- Mrs. Freda Chatfield: I wish I knew what to do.
- Robert Chatfield: About what?
- Mrs. Freda Chatfield: You'd hardly understand, Robert, but I am now facing a most urgent problem; the sort of problem that only women have to face. If a man has been dragged back to your house to be told he's a liar, a cad, and a possible thief, oughtn't you to make a few sandwiches for him?
- Maude Mockridge: I have my own moral code. It's quite simple. Two baths a day and mind your manners.
- Charles Stanton: I think telling the truth is about as healthy as skidding around a corner at 60. And life's got too many dangerous corners.
- Ann Beale: The real truth - that is, every single little thing, with nothing missing at all - wouldn't be dangerous. I suppose that's God's truth. What most people mean by truth is only half the real truth. It doesn't tell you all that went on inside everybody, everything they really thought and felt. It simply gives you a lot of facts that were hidden away, and perhaps were a lot better hidden away.
- Charles Stanton: Right you are, it's treacherous stuff.
- Charles Stanton: You're not going to throw me out of the house. I'll go out in the ordinary way, thank you.

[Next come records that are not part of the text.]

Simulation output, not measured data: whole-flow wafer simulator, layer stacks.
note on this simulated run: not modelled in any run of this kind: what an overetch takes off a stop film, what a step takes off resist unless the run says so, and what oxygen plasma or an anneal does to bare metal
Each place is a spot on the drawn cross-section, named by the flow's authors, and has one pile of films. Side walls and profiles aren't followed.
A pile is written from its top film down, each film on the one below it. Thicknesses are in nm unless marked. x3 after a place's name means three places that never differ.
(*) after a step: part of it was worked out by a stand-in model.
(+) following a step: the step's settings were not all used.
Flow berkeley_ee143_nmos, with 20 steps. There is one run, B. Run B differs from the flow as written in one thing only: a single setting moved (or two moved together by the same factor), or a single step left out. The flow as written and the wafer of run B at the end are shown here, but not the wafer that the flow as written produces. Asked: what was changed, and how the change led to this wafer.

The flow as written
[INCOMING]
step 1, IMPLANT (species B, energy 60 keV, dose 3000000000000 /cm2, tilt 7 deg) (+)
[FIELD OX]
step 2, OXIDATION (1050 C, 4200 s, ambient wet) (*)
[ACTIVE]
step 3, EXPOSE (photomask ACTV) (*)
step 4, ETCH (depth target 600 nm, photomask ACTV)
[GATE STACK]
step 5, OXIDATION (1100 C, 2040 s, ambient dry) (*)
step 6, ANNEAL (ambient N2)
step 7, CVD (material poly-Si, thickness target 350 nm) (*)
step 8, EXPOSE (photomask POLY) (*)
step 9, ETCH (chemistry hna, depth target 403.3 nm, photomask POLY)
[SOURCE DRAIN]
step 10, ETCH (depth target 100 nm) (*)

- Ann Beale: If Charles goes, the firm will suffer.
- Robert Chatfield: Don't worry, the firm's smashed to bits now!
- Ann Beale: It wouldn't do for Miss Mockridge to come to my apartment and find a man leaving before breakfast. You know her books.
- Maude Mockridge: You might do something about Charles. He seems so, um, at loose ends. Couldn't you marry him or something?